Our Process

Guiding You Through Your Financial Lifecycle

During the planning process, we pride ourselves on educating our clients with the information and tools necessary for success. We interpret the professional jargon, filter the pertinent, and translate simple and easy-to-understand concepts that clients can grasp, appreciate, and implement to help create their plan to fulfill added peace of mind for their golden years.

Throughout the planning process, our focus is centered around the four phases of one’s financial lifecycle:

  • Accumulation
  • Preservation
  • Distribution
  • Legacy

As one crosses the threshold of accumulation (working years) to distribution (retirement), your income not only becomes needed but establishes the base of your lifestyle, which needs to be accounted for without fluctuation or variables outside of your control. Interest rates, market fluctuation, geo-political risk, etc. are a few items that should not affect the frequency and value of the paycheck deposited into your checking account on a monthly basis.

Secure Income

In retirement planning, a priority must be placed on secure income. In our experience, the happiest retirees are typically the ones with reliable and systematic monthly income. We help by identifying which retirement income should be placed in income-producing assets, and in what products or strategies to place these assets.

Once we have worked to build a retirement income floor, we build on that with your growth portfolio. Remember that you still need to place emphasis on preservation, which may depend on your personality or on the amount of reliable income you have coming in each month. One thing is true: You’re not going to start your career over and re-earn all of this money, so let’s invest with downside protection. Our portfolios feature a trailing stop loss that follows your investments up, helping you hold onto the gains you’ve made during a bull market. Fewer losses can help protect you from years of trying to recover your retirement, which can potentially provide added peace of mind and have tangible benefits such as more money to upgrade your car or take a European river cruise.

Accounting for Taxes

Within the next 10 years, the Congressional Budget Office has projected the national debt to rise to approximately 98% of the U.S. GDP.1 The U.S. government will need a way to pay for programs that the country has become entitled to and depends upon. Lower spending, hyperinflation, and raising taxes are all tactics the government could use to make up the deficit. Out of the three listed, which seems the most easy and logical? If you guessed raising taxes, then you think like we do.

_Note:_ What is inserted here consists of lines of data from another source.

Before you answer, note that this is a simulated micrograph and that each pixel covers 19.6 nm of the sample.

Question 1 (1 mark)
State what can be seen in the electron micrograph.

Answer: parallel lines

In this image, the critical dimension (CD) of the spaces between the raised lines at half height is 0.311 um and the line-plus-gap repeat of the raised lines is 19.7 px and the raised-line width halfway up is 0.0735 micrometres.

In order to help make certain that you keep most of your hard-earned dollars, tax planning needs to be implemented years in advance. Tax planning is NOT done between February and April 15 while handing over your shoe box of receipts to a tax preparer. Tax planning techniques are established and utilized throughout the year to take full advantage of the Internal Revenue Code, which is ever-changing.

Consider Roth Conversions

Are you wondering if Roth conversions are right for you? Have you thought about selling an investment property, but capital gains taxes are keeping you from it? Maybe you have an ongoing or future RMD that’s creating tax bills that you would like to get rid of?

We address everything mentioned above and more in our comprehensive retirement income tax analysis. In fact, we don’t look at taxes as a separate topic. We analyze every source of your retirement income simultaneously to determine the most tax-efficient strategy and show you exactly what you can expect to pay in retirement. Taxes are inevitable, but you shouldn’t have to pay more than you have to!